Bob Marsh (1977) Tenor Saxophone
Autobiographical Sketch

My father had a forest green Slingerland drum set on a raised platform in the basement, my uncle a white marine pearl Rogers in his, which seemed to go on forever, with ‘a host of toms’ of all sizes and a myriad of cymbals. As a small child I was not allowed to touch either of these kits, but I spent long periods taking in the wonder and mystery of them with my eyes. When I went to a neighborhood playmate’s house for the first time, I was eager to get down to the basement to see what sort of drum set his dad had. When I did, I looked around, looked a bit more, then asked my friend, “Where’s your drum set?”

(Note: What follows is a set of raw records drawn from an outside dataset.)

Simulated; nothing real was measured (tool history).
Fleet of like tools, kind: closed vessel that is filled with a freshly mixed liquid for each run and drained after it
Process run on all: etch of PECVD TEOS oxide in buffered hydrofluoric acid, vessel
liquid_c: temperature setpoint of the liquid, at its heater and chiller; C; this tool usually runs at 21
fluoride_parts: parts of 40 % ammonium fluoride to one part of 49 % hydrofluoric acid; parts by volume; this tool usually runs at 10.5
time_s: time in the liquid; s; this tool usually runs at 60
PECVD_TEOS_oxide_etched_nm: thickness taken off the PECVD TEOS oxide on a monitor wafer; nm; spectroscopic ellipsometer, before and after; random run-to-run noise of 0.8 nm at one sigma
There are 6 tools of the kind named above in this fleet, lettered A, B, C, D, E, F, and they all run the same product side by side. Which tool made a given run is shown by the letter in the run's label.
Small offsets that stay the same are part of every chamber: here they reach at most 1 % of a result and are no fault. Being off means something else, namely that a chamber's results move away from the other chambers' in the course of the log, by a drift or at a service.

It is late January or early February, 1964. I am four years old. I am in the car with my mother, in the parking lot of Edens Plaza (Shopping Center in Wilmette, Illinois), outside S.S. Kresge’s. A song comes on the radio. I am instantly transfixed. The song was She Loves You. It’s by a group called The Beatles. I beg my mom to buy me the 45-rpm recording – I know about 45s because I have an older sister who has quite a few – which she does, immediately, at Kresge’s, which has everything, including magical lunch counter with mystical fountain drinks. She also buys I Want to Hold Your Hand, for my brother, who is two. These are the first records we will own, first of what will gradually grow into voluminous, ever-expanding collections. The distinctive orange and yellow swirl of the Capitol Records stamp rotating on the turntable becomes as indelible in my mind as the song itself. On February 9, the Beatles appear on the Ed Sullivan Show for the first time. I don’t know how I know at this age, but I know, that I am witnessing something extraordinary.

I take drum lessons in 4th grade, guitar lessons in 7th. My grandparents have both a Mason and Hamlin grand piano and a Hammond C3 organ in their living room. I fiddle unpromisingly with both. No keyboard lessons follow. Due to indolence, distraction, and a steady diet of ice cream and cake, I make close to zero musical progress, but am listening intensively, in love with what I hear, which, at some point just before high school, happens to be the album Through the Eyes of a Horn, by saxophonist Jim Horn. It’s not jazz, but sort of an instrumental hybrid of R&B and gospel and rock and roll. I fall in love with the sound of the saxophone. Tenor saxophone, specifically.

I’m late to the party. My fellow students in the New Trier West High School music program have been playing their instruments since middle school or earlier. I have been playing for about a year when I find myself as a junior attending Concert Band and Lab Jazz Ensemble for the first time. My first Concert Band rehearsal is highly disorienting. Although I’ve been learning to read music, what I am seeing in that moment is a sea of indecipherable black dots bearing no discernible relationship to what the others around me are playing.

Because I have a free period which happens to coincide with the Recording Jazz Ensemble rehearsal, I attend, daily, sitting in the back of the room, intently soaking up the sights and sounds. The reputation of this august body is already known to me, and Roger Mills, the director, is, to my mind, a living legend. My eyes take in the line of Selmer Mark VI saxophones: alto, tenor, baritone, two of each, played by Brian Ripp, Rick Nathan, Rich Rasmus, John Anson, Larry Tropp and Jules Pomerantz, all 1976 NTW Jazz Ensemble graduates.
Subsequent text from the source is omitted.